A dance party in the beach town of Santa Cruz, California, a quiet oasis 70 miles south of San Francisco, back in 1956 (years before it became a counterculture capital), led to a bit of overreaction by the town’s conservative adult authorities. Two hundred teenagers had taken over the Santa Cruz Civic Auditorium on a Saturday night to dance to the music of a group called Chuck Higgins and his Orchestra, regional favorites with a few hit rock recordings. Shortly after midnight, Santa Cruz police entered the auditorium to check on the event, and didn’t like what they saw: a crowd “engaged in suggestive, stimulating and tantalizing motions induced by the provocative rhythms of an all-negro band.” Although that sounds like a pretty good endorsement for the affair, the police did not view it as a positive. Without so much as a “save the last dance for me,” they shut the place down and sent everyone home to bed.
And they didn’t stop there. On the following day, June 3, city fathers further endeared themselves to city teenagers and captured national attention when they announced a total ban on the playing of rock and roll and other forms of “frenzied music” at public gatherings (the other forms probably meant to pull Wayne Newton into the loop). Such music was, they said, “detrimental to both the health and morals of our youth and community.”

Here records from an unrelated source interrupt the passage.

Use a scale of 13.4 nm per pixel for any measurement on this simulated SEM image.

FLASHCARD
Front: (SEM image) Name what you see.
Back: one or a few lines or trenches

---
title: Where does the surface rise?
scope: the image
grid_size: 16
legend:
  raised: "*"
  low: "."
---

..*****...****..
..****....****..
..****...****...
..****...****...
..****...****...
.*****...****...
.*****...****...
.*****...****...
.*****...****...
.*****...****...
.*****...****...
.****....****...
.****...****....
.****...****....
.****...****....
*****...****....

Not everyone saw this as an absurdity, it’s concern with “undesirable elements” not so subtly racial, and an effort that was bound to fail. Within two weeks, similar bans were enacted in Asbury Park, New Jersey, and in San Antonio, Texas. But in spite of such valiant efforts, rock and roll would soon dominate the Billboard Hot 100, and teenagers everywhere would be singing “It’s got to be rock-roll music, if you want to dance with me.”